Search code examples
pythonnlptraining-datapos-tagger

Create a code in python to get the most frequent tag and value pair from a list


I have a .txt file with 3 columns: word position, word and tag (NN, VB, JJ, etc.).

Example of txt file:

1   i   PRP

2   want    VBP

3   to  TO

4   go  VB

I want to find the frequency of the word and tag as a pair in the list in order to find the most frequently assigned tag to a word. Example of Results: 3 (food, NN), 2 (Brave, ADJ)

My idea is to start by opening the file from the folder, read the file line by line and split, set a counter using dictionary and print with the most common to uncommon in descending order.
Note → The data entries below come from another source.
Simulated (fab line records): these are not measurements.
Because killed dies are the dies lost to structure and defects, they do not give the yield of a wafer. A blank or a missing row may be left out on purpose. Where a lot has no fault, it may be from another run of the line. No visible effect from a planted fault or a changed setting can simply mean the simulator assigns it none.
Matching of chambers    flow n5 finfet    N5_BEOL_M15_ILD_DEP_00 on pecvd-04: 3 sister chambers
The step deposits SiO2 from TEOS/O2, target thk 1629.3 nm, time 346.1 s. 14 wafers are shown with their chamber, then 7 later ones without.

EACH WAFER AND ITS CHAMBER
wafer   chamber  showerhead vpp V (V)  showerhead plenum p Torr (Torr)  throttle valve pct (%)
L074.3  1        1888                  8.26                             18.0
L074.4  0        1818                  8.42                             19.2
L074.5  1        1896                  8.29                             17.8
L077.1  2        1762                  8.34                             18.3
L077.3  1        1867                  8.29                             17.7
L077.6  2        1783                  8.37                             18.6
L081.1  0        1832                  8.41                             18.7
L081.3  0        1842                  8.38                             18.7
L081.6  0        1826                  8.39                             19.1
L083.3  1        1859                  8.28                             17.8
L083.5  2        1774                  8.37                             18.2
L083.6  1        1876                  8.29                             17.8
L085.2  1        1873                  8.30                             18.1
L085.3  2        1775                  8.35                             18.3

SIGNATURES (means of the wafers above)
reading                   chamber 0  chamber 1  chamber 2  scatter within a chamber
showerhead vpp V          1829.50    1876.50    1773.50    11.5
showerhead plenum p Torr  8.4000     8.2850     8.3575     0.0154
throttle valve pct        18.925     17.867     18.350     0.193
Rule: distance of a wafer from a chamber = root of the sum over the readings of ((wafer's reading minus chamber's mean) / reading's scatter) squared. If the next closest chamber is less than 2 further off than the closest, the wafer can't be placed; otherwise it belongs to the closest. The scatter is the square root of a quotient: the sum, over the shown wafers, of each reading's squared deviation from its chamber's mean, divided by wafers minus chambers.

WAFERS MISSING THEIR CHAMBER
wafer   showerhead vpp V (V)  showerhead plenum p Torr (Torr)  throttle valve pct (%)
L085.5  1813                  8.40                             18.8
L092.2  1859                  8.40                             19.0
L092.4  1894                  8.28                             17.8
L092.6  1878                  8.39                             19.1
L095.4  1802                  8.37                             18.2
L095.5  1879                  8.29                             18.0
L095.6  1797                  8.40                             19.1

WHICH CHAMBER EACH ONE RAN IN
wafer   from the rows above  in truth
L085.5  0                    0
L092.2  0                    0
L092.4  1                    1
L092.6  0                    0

My code is extremely rough (I'm almost embarrassed to post it):

file=open("/Users/Desktop/Folder1/trained.txt")
wordcount={}
for word in file.read().split():
    from collections import Counter
    c = Counter()
    for d in dicts.values():
        c += Counter(d)

print(c.most_common())

file.close()

Obviously, i'm getting no results. Anything will help. Thanks.

UPDATE:

so i got this code posted on here which worked, but my results are kinda funky. here's the code (the author removed it so i don't know who to credit):

file=open("/Users/Desktop/Folder1/trained.txt").read().split('\n')

d = {}
for i in file:
    if i[1:] in d.keys():
        d[i[1:]] += 1
    else:
        d[i[1:]] = 1

print (sorted(d.items(), key=lambda x: x[1], reverse=True))

here are my results:

[('', 15866), ('\t.\t.', 9479), ('\ti\tPRP', 7234), ('\tto\tTO', 4329), ('\tlike\tVB', 2533), ('\tabout\tIN', 2518), ('\tthe\tDT', 2389), ('\tfood\tNN', 2092), ('\ta\tDT', 2053), ('\tme\tPRP', 1870), ('\twant\tVBP', 1713), ('\twould\tMD', 1507), ('0\t.\t.', 1427), ('\teat\tVB', 1390), ('\trestaurant\tNN', 1371), ('\tuh\tUH', 1356), ('1\t.\t.', 1265), ('\ton\tIN', 1237), ("\t'd\tMD", 1221), ('\tyou\tPRP', 1145), ('\thave\tVB', 1127), ('\tis\tVBZ', 1098), ('\ttell\tVB', 1030), ('\tfor\tIN', 987), ('\tdollars\tNNS', 959), ('\tdo\tVBP', 956), ('\tgo\tVB', 931), ('2\t.\t.', 912), ('\trestaurants\tNNS', 899),

there seem to be a mix of good results with words and other results with space or random numbers, anyone know a way to remove what aren't real words? also, i know \t is supposed to signify a tab, is there a way to remove that as well? you guys really helped a lot


Solution

  • You need to have a separate collections.Counter for each word. This code uses defaultdict to create a dictionary of counters, without checking every word to see if it is known.

    from collections import Counter, defaultdict
    
    counts = defaultdict(Counter)
    for row in file:           # read one line into `row`
        if not row.strip():
            continue           # ignore empty lines
        pos, word, tag = row.split()
        counts[word.lower()][tag] += 1
    

    That's it, you can now check the most common tag of any word:

    print(counts["food"].most_common(1))
    # Prints [("NN", 3)] or whatever